Friday Roundup: Man From U.N.C.L.E., Heather Stewart, Morrissey’s novel, and Sparks

Fall is here! New York is still on the warm side, but the weather seems to be leaning strongly in a general downward direction, and that’s surely a good thing. I’m hiding out in Queens today to avoid Pope-related crowds and confusion, I’m heading upstate tomorrow for a last-minute micro-short vacation, and all is more or less well.

This is the best worst thing ever. I ordered a couple of Man From U.N.C.L.E. paperback novels from an eBay vendor, and he threw in an amazing bonus: a 250-page fully-illustrated hardcover children’s book: “The Man From U.N.C.L.E.: The Calcutta Affair” by George S. Elrick. The illustrator is uncredited, which is a crying shame; there’s a full-color illustration on every page (so, roughly 125 illustrations), and they’re marvelous. The plot, which follows Napoleon and Illya as they battle the evil forces of T.H.R.U.S.H. in India, is strangely brutal for a kid’s book; Napoleon and Illya, so glib and mild-natured on the show, come across as, oh, a wee bit psychotic.

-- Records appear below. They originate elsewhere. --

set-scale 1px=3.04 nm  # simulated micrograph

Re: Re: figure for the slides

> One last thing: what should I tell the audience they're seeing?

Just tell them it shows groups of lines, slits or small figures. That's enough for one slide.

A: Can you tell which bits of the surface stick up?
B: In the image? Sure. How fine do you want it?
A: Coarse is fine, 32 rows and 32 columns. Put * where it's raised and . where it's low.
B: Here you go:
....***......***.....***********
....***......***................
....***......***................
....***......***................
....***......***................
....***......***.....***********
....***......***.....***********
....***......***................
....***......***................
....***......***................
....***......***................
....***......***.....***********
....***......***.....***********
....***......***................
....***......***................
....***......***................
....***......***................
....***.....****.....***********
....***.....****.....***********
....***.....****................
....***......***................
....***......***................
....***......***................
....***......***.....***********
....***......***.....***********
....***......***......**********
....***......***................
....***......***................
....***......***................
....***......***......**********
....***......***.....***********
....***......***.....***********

For instance, here’s Napoleon shooting a poor mouse in his hotel room:

Here’s Illya torturing a T.H.R.U.S.H. agent:

The hell, guys? Really, all the drawings are hilarious and awesome. I’d proudly wear a t-shirt emblazoned with any of these (and, indeed, would promptly start up a Café Press shop featuring shirts with these designs, were it not for the issue of grievous copyright infringement):

Speaking of U.N.C.L.E…. I finally saw Guy Ritchie’s big-screen Man From U.N.C.L.E. film last weekend. I knew going in that I’d have to be very, very careful about managing my expectations: I have a knee-jerk tendency to view reboots and remakes with deep suspicion (my skin gets hot and prickly at any mention of the oft-proposed live-action American remake of Katsuhiro Otomo’s Akira, aka The Most Awesome Movie Ever Made, which is something that just fills my soul with weary dread), and, in the case of U.N.C.L.E., I feel protective of the (wonderful) source material. So at the start of the movie, my strategy was to view it as a completely separate entity from the TV show and regard it entirely on its own merits.

I abandoned this strategy about ten minutes in, when it became apparent that, instead of trying to create a completely separate entity from the TV show, Guy Ritchie was flat-out hardcore trolling fans of the TV show. Oh, man. Wow. Can we talk about Illya? Quirky, strange, cool Illya Kuryakin, as played by David McCallum. Iconic and beloved Illya, who drove teen viewers mad with lust in the sixties. Illya, possessor of the following core character traits:

a) He’s always cool and composed, bordering on icy cold.
b) He’s physically small, with a petite build (his enemies call him “scrawny”).
c) He’s mysterious—apart from knowing he’s a Soviet national with degrees from Cambridge and the Sorbonne, we’re given no specific details about his past.

So for the movie, Ritchie gave us a version of Illya with these core traits:
a) He’s brooding and angry, prone to bursts of uncontrolled psychotic rage.
b) He’s a behemoth, capable of feats of amazing physical strength—for instance, he can yank the whole back bumper off of a moving car.
c) He’s got a tragic backstory, which is explained in detail to the audience in the first act of the film.

Wait, what? That’s… that’s the diametric opposite of Illya. This is keenly, diabolically designed to get under the skins of fans of the original series. This is world-class trolling, Ritchie. World-class. I reluctantly doff my hat to you.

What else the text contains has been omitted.